Nalyvaiko, Severyn

Image - Severyn Nalyvaiko (a 20th-century portrait). Image - An engraving of Severyn (Semerii) Nalyvaiko.

Nalyvaiko, Severyn (Semerii) [Наливайко, Северин (Семерій); Nalyvajko], b ca 1560 in Husiatyn, Galicia, d 21 April 1597 in Warsaw. Cossack leader; brother of Demian Nalyvaiko. He participated in campaigns of the Zaporozhian Cossacks against Turkey and the Crimean Tatars and then served as a captain in Prince Kostiantyn Vasyl Ostrozky's private army. In 1594 he became otaman of an independent Cossack force in the Bratslav region and led it on a campaign into Moldavia, where it defeated the Crimean Tatars advancing against Hungary. In the spring of 1595, together with Hryhorii Loboda and Matvii Shaula, he successfully engaged the Turks in Moldavia and Transylvania, thereby halting their advance on Austria.

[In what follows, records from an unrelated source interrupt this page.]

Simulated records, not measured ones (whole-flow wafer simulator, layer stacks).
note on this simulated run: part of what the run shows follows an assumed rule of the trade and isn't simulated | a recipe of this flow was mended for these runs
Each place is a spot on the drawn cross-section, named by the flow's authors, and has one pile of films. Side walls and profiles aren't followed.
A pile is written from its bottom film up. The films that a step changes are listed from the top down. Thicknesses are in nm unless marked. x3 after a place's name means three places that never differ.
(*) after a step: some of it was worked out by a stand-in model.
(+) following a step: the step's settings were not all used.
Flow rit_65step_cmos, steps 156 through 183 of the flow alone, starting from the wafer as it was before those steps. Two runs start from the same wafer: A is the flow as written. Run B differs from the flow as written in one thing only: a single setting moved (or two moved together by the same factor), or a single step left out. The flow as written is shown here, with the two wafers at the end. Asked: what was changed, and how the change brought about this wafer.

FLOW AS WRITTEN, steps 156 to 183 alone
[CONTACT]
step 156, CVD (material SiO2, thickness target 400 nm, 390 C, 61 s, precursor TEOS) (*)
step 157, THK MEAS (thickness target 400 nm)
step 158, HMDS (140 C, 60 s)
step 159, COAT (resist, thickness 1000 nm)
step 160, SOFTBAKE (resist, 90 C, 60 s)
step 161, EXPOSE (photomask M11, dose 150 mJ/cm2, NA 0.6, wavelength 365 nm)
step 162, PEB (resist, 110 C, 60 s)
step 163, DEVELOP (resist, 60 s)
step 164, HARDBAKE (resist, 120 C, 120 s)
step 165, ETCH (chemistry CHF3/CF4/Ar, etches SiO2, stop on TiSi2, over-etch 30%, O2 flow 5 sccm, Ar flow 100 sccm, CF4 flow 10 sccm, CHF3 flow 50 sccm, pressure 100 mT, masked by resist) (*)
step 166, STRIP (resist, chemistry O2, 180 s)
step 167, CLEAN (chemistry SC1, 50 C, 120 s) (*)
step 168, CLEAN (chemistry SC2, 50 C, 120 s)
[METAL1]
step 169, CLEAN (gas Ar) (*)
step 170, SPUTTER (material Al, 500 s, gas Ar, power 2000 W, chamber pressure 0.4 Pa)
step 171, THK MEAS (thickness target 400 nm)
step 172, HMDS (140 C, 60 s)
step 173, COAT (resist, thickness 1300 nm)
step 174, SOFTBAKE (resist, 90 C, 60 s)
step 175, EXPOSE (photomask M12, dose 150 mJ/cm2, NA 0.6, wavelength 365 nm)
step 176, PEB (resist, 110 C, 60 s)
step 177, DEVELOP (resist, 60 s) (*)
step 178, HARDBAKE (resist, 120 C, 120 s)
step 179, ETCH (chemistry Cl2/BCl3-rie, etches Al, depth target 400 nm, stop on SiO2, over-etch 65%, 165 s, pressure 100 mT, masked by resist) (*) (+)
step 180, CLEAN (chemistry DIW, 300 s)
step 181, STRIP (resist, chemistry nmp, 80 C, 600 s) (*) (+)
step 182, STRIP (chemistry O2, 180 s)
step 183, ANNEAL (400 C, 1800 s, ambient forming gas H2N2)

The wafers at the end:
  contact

After Nalyvaiko returned to Ukraine, he led a popular rebellion against the Poles that spread from the Bratslav region throughout Right-Bank Ukraine and into Belarus. With the help of local burghers the rebels captured Bratslav, Husiatyn, Bar, Lutsk, Kaniv, Cherkasy, and Slutsk, Babruisk, and Mahiliou in Belarus. In late 1595 the Polish government sent Hetman Stanisław Żółkiewski and the royal army to suppress the rebellion. Having retreated from Belarus, in April 1596 Nalyvaiko's force united with Matvii Shaula's Zaporozhians and successfully engaged the Poles at Bila Tserkva before retreating to Pereiaslav. There Nalyvaiko was elected hetman in place of the wounded Shaula. On 26 May 1596 the rebels were surrounded by a superior Polish force near Lubny. After a two-week Polish siege a mutiny arose among the rebels. Hryhorii Loboda was lynched, and on 7 July 1596 Nalyvaiko and Shaula were handed over to the Poles. During peace negotiations S. Żółkiewski's army caught the rebels off guard and slaughtered several thousand Cossacks. Nalyvaiko was taken to Warsaw, where he was cruelly tortured before being beheaded, quartered, and put on public display. After the rebellion all Cossack lands and enterprises were legally confiscated and redistributed among Polish magnates. Nalyvaiko was portrayed as a hero in folk stories, folk songs, and folk legends. Taras Shevchenko and Kondratii Ryleev glorified him, and the Soviet writer Ivan Le wrote a novel about him.

BIBLIOGRAPHY
Antonovych, M. Studiï z chasiv Nalyvaika (Prague 1941)
Rozner, I. Severin Nalivaiko: Rukovoditel’ krest’iansko-kazatskogo vosstaniia 1594–1596 gg. na Ukraine (Moscow 1961)
Myshko, D. Severyn Nalyvaiko (Kyiv 1962)
Gordon, L. Cossack Rebellions: Social Turmoil in the Sixteenth-Century Ukraine (Albany, NY 1983)

[This article originally appeared in the Encyclopedia of Ukraine, vol. 3 (1993).]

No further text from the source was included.